If any of you follow me, you probably know that my life is still in a very turbulent state. I think this is normal for a loss where you also lose your sense of self and home. After spending time near my hometown of Massachusetts among amazing life long and supportive friends I realized that it still wasn’t right. The best place for me is near Matt’s family, his best friend’s family, those that understand and need each other to lean on through this still very challenging time.

And so… I mad dashed my way to Arkansas on a whim with my backpack, the three outfits I’d acquired since trail, a 1999 Jeep my dear friend sold me on a very flexible payment schedule, and our puppy dog Theo. On my way, I was able to connect with Andrew Iden. Andrew is a CNN producer who has created his passion project, the 2180 podcast which covers stories from the Appalachian Trail. He’d been reaching out to me while I was hiking, and less able to coordinate but finally the universe aligned and he was going to be in Nashville just as I was driving through. The universe works like that sometimes, especially in grief.

I arrived pretty disheveled, at the wrong building, literally spitting my toothpaste out a crack in the door onto the driveway since I’d been driving all night and slept at a truck stop along the way. The trail Kamikaze in me is still very alive and well these days. But Andrew didn’t seem to mind. I’ve never done a podcast before but it pretty much felt like most regular conversations I have when trying to talk about Matt, what happened and everything that has transpired since.

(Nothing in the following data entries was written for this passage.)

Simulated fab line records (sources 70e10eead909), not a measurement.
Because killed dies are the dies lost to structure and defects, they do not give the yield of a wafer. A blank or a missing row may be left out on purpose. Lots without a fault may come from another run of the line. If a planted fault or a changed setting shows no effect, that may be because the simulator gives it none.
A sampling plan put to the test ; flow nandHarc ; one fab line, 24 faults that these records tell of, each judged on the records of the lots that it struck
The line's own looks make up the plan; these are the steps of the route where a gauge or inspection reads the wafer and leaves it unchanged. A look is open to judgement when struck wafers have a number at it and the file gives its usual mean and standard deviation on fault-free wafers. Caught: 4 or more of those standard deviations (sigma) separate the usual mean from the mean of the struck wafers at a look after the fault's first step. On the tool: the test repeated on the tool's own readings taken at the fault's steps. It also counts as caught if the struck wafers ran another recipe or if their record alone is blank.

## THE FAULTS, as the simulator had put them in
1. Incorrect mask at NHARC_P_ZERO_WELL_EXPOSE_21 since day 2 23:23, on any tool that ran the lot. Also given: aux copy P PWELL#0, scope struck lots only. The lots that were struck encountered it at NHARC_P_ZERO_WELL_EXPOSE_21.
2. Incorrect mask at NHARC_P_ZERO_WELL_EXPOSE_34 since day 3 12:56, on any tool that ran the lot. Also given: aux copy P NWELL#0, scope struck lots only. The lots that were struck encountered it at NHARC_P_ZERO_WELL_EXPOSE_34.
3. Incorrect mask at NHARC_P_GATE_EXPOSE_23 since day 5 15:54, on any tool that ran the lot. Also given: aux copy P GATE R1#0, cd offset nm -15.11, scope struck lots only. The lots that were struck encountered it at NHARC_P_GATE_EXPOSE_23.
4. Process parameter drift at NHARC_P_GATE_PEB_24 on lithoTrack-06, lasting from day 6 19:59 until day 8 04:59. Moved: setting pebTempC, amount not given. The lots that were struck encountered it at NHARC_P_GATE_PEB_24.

I honestly didn’t know what to expect from it, and almost didn’t listen this morning when it came out since I rarely watch or listen to any coverage I’ve had about this. Usually I just talk to people who want to hear the story and then keep moving on because when I share this I don’t care about the reactions, just that his story is out there and people know who he was as a person. But I decided to give this one a listen, I felt like Andrew was going to compile our story in a true light and I wanted to hear what he pulled together. All I can say after listening is that, his questions and how he tied everything together nailed it. It’s exactly what I try to convey when I talk about Matt and this story. You know you have a unique Appalachian Trail experience when they put a listener discretion advised warning in the description. It’s definitely raw and very real, but it’s loss, it’s addiction, it’s pain, and it’s love, it’s me and Matt.

Please give this a listen, and please share this podcast episode. I’ve always believed Matt’s story can help many other people who struggle feel whole, valuable and loved despite whatever shame or challenges life threw their way. And I believe this captures that legacy.